Wednesday, April 1, 2009

Let's Work it Out

One of my favorite aspects of being single is the ability to set my own routines. I'm a routine person to begin with and being single makes it easy for me to stick to my rituals. I'm working my way back into an exercise regiment which is both challenging and rewarding. By exercise routine I don't mean marathons, triathlons, or Iron Man races. I don't have what it takes to do those; namely, desire.

No, my little exercise regiment is, at the moment, three to four days a week at the "gym" at my apartment complex. It's a good 30 -40 minute walk on the treadmill at a good clip followed by a few "reps"(as they say in the biz) with some free weights. It works for me and I am able to set goals for myself. I guess you could say I am the Goldilocks of working out...not too easy, not too hard, but JUUUUST right.

The "gym" at my apartment complex is basically a workout room. Considering there is no membership fee and it's located literally next door to my building, I find it to be pretty darn nice. It's also pretty darn basic and I find that the people who frequent it are status quo. There are folks who are in better shape than I am and folks who are in worse shape than I am. I would probably fall in the middle in comparison.

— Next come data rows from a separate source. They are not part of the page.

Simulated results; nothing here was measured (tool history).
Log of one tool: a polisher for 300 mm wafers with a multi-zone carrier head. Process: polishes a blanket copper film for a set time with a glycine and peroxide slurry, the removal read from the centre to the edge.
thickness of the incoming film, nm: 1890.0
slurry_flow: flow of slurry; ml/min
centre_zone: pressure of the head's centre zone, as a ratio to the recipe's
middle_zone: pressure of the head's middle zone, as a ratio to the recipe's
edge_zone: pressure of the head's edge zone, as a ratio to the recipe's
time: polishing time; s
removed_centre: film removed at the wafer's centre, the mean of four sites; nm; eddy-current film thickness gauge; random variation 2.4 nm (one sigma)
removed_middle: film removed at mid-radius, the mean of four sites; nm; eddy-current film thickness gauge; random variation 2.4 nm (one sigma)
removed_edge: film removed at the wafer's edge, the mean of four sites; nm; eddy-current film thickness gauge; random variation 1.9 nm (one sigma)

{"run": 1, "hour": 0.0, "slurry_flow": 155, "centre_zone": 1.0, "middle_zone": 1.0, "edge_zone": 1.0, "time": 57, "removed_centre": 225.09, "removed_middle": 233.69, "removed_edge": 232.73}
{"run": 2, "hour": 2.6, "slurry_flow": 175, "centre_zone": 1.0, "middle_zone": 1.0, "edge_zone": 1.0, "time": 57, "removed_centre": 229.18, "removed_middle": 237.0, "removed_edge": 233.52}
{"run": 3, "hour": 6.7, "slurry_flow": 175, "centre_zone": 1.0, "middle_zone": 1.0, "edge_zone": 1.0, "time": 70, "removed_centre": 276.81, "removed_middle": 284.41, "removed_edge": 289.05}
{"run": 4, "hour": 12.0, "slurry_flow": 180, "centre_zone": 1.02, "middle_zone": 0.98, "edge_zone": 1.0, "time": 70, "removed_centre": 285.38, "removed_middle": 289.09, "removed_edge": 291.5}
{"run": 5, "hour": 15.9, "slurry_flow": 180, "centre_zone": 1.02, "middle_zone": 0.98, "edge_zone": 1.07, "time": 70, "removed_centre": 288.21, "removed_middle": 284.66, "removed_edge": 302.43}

If I was a serious athlete and "in training", I'd consider the Gables Grandview workout room "cute". It would be where I would stop over for my "cool down". You don't get a lot of Iron Men in there on a regular basis, which is why yesterday was such a departure from the usual after-work crowd.

Before I even crossed the threshold of the workout room, I could see the silhouette of a frantic elliptical user in the window. The workout room is encased in floor to ceiling windows so I can usually gage how crowded it is while I am en route. There are only four treadmills so my arrivals must be timely. I'm used to looking inside on my way over to see if I can spot a vacant one, then I hone in on it like a cadaver dog on a scent and do not relent. At any rate, I ended up claiming a treadmill two machines over from the elliptical enthusiast. Her wild antics continued as I proceeded with my workout and several times, I honestly thought she was going to propel herself off of the elliptical and the hilltop and land on a tree limb somewhere on the side of a cliff. I had this cartoon-esque imagery in my head which made concentration difficult. Something a la old school Looney Tunes.

Had this been a spinning class, she would have been the instructor; up front with a Madonna drive-through head-set on calling out motivational chants like the Tony Robbins of exercising. But it wasn't a spinning class. This is the Gables Grandview; the anarchy of activity. No lifeguards at the pool and no instructors on staff in the workout room to prevent you from smashing your femur with a weight. My fellow workout tentant seemed so serious, so focused, and so out of her element.

I was determined to get into that zone where the endorphins do their thing and you find you are enjoying your workout so while it was difficult to flip off my peripheral vision, I managed to do so and with great success; I shaved three minutes off my time from the day before. For me, a personal victory.

As I was entering the twilight of my workout, my fellow workout tenant was still going strong. She now bore a resemblance to Chris Farley in Tommy Boy during the "She's a Maniac" scene with Rob Lowe. Upon further inspection I noticed that she had a small piece of notepaper affixed to her elliptical. That's right people, Tommy Boy had brought with her workout instructions, presumably she was doing different increments at different speeds or something equally complicated. Whatever the reason, there was no denying that Tommy Boy had INSTRUCTIONS with her. Where was I? IKEA?

While I am motivated on my own to return to the gym today after work, I must confess that seeing what Tommy Boy has as her routine du jour gives me added incentive to go straight home and hit the t-mill, perhaps in record time.